On the 19th July 2024, the world witnessed what could easily be described as the largest global outage IT outage in history when CrowdStrike, a cyber security solutions provider, shipped a defective security update that impacted an estimated 8.5 million Windows computers worldwide.
Whilst the number of affected computers equates to less than 1% of the estimated installation base of Windows 10 and 11 (circa 1.4 billion installs), news outlets and social media were reporting outages affecting aviation, banking and finance, healthcare, retail, transportation and government services.
The defective security update prevented Windows computers from booting correctly, resulting in the all too common Blue Screen of Death (BSOD).
Stuck at the airport for a redeye due to a CrowdStrike update which caused a massive outage worldwide….

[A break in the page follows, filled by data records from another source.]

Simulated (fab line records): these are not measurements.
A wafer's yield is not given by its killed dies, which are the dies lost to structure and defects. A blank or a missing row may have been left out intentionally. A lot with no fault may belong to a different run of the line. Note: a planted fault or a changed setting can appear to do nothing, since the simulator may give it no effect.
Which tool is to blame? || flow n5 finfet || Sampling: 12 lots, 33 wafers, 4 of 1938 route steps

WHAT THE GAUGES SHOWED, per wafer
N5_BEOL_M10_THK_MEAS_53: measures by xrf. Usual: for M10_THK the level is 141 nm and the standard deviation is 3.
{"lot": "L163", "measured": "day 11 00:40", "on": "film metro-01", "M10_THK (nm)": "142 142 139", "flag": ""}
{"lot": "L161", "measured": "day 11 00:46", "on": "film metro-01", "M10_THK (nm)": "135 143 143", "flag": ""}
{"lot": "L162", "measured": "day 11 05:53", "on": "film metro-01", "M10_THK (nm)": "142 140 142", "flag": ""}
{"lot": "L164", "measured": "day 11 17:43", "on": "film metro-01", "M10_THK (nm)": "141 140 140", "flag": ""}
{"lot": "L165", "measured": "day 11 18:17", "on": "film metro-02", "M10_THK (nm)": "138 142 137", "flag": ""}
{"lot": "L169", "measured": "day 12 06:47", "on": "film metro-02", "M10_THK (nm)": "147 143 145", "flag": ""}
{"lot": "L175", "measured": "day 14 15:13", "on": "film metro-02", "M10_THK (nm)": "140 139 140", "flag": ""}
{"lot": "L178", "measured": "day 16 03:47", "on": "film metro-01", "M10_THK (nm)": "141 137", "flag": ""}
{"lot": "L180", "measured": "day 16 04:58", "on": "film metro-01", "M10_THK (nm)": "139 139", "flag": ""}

— ??ℎ????????®? (@JTerryy07) July 19, 2024
You get a Blue Screen of Death
You get a Blue Screen of Death
You get a Blue Screen of Death
You get a Blue Screen of Death pic.twitter.com/Oi5O2iynYs
Why did it take so long to resolve?
CrowdStrike were quick to publish an official workaround for fixing the defective security update. In essence, this boiled down to deleting the update file.
Users were advised to:
Reboot the host normally
Reboot your Windows installation in safe mode or the Windows Recovery Environment
Navigate to the %WINDIR%\System32\drivers\CrowdStrike directory
Locate and delete the “C-00000291*.sys file
On the surface this is a quick fix that should only take 5-10 minutes to apply. However, many impacted businesses use the Bitlocker disk encryption functionality built into Windows to protect their data.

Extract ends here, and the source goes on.